Part 2: How People Maintain

Chapter 4: The Work Required by Software

  • Software, once written is never really finished. Chasing the feeling of a "finished" app/program/site is something that took me FOREVER to get over. I never felt like I had done anything, because nothing ever got to the finish line. It turns out that the finish line doesn't exist, and a decade+ of building "incomplete" things was the catalyst that I needed to figure that out. As such, greenfield projects are "coveted" because they're a blank canvas, enabling us to chase that feeling of a fresh starting line to point us to a goal that is always just past the horizon. It's a feeling of hope - and thankfully a beneficial one, as rebuilding software from scratch is often inherently beneficial. Neat.

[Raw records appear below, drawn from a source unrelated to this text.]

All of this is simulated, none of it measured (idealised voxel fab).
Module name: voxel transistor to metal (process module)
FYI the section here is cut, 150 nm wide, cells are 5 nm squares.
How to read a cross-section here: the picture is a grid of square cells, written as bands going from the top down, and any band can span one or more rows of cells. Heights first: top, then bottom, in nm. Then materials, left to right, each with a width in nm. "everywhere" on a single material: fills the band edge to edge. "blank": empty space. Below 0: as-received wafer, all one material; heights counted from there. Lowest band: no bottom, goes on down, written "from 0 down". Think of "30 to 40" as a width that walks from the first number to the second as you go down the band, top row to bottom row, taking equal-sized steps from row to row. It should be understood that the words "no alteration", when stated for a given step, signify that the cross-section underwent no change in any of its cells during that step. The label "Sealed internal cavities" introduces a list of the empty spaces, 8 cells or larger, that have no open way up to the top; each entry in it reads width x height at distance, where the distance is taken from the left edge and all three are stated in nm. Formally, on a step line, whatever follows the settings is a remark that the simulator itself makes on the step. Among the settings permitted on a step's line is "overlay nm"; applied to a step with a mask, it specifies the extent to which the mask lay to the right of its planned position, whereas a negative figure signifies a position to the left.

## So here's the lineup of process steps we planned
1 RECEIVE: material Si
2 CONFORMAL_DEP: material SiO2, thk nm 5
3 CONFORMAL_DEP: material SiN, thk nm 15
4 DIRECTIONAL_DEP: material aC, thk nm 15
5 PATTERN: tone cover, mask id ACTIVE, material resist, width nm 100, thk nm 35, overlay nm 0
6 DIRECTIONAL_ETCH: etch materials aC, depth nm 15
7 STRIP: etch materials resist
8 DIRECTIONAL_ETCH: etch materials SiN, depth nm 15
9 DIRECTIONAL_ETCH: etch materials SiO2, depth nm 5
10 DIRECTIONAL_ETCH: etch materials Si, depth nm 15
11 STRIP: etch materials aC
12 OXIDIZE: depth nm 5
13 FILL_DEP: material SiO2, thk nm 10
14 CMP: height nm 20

  • Free as in speech, not as in beer vs free as in puppy is a brilliant analogy

  • By focusing too much on iterating upon their incumbent product, companies risk missing major opportunities for so-called "disruptive innovation," which eventually replaces existing products. - Clayton Christensen in Book: The Innovator's Dilemma

  • The anecdote about Sophie Alpert being offered $600 to open a PR on someone's project because it would draw positive attention is mind-blowing.

    • "Is this what it feels like to be an influencer?" - Sophie
  • We can think of a creator's reputation as a "battery," or store of value, for attention. More followers mean more attention in the bank, but when people follow a creator they do so because they expect to receive more content. If creators don't produce anything new, their followers will eventually get bored and leave. Reputation, like software, requires maintenance over time.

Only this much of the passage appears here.